By Sruthi Gottipati
NEW DELHI (Reuters) - Rights campaigners on Wednesday demanded that the head of India's top investigation agency resign after he said during a panel discussion on sports ethics that "if you can't prevent rape, you enjoy it".
Ranjit Sinha, director of the Central Bureau of Investigation (CBI), which tackles corruption and other high-profile cases, apologized for the remark, but it was roundly criticized.
The issue of sexual violence has been in the spotlight since the fatal gang rape of a young woman on a Delhi bus last year sparked nationwide protests.
"Do we have the enforcement?" Sinha said at a CBI conference in New Delhi on Tuesday about whether sports betting should be legalized. "It is very easy to say that if you can't enforce it, it's like saying if you can't prevent rape, you enjoy it."
Sinha sought to explain his comments, which civil campaigners and opposition politicians said risked trivializing rape and raised questions over the CBI's ability to investigate serious sexual assault cases.
"I regret any hurt caused," Sinha said in a statement after the original remarks dominated news channels. "I gave my opinion that betting should be legalized and that if the laws cannot be enforced, that does not mean that laws should not be made.
"This is as erroneous as saying that if rape is inevitable one should lie back and enjoy it. I reiterate my deep sense of regard and respect for women and my commitment for gender issues."
Kavita Krishnan, an activist with the All India Progressive Women's Association, called for Sinha to step down.
"How can he remain the head of India's premier investigation agency?" she said.
Nirmala Sitharaman, spokeswoman for the main opposition group, the Bharatiya Janata Party, called the remarks "shocking".

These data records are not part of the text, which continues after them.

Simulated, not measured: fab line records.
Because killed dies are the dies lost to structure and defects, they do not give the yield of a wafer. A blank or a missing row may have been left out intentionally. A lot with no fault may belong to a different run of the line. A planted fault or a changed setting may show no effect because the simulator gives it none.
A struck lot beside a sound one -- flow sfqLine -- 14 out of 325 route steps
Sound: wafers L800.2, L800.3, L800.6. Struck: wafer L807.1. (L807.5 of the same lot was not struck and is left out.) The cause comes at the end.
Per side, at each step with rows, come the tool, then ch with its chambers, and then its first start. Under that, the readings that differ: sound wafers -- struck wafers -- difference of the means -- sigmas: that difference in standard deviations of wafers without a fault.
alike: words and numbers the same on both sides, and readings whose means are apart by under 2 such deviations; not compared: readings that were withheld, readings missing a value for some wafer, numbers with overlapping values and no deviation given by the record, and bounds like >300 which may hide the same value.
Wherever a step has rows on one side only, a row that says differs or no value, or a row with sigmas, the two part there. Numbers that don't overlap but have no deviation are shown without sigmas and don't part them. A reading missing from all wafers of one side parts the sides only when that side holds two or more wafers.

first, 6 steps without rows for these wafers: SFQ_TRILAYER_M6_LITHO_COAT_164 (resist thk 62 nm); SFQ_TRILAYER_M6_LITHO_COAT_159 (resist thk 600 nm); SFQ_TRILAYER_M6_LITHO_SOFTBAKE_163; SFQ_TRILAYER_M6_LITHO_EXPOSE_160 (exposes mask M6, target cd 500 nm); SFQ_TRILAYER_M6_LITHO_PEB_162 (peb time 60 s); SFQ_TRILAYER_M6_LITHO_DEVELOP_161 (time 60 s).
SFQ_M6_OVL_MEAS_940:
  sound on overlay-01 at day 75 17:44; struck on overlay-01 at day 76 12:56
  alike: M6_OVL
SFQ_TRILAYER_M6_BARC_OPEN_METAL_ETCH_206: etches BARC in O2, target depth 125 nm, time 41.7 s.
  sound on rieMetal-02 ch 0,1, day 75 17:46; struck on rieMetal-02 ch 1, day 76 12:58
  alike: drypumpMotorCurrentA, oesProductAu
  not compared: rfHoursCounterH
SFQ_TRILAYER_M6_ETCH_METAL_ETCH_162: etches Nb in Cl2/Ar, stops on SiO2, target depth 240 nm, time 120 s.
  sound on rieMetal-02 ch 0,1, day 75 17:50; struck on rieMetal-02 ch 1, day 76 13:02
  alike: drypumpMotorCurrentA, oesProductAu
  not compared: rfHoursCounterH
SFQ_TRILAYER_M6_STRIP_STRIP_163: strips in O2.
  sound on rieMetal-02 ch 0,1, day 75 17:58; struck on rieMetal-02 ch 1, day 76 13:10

"Wonder if his colleagues in the Bureau, his family and well-wishers approve of his view," she wrote on Twitter.
There were more than 24,000 reported rapes in India in 2011, but activists say the real number is many times higher.
Following a public outcry over the Delhi attack, India introduced tougher rape laws in March, which include the death penalty for repeat offenders and for those whose victims are left in a "vegetative state".
The row comes at a bad time for the CBI, widely accused of acting as a tool for the government to pressure political rivals. Its very legality is also being challenged in court.
The CBI, which is similar to the Federal Bureau of Investigation (FBI) in the United States, was set up to fight corruption by government employees, but also investigates other important cases, including murder, rape and terrorism.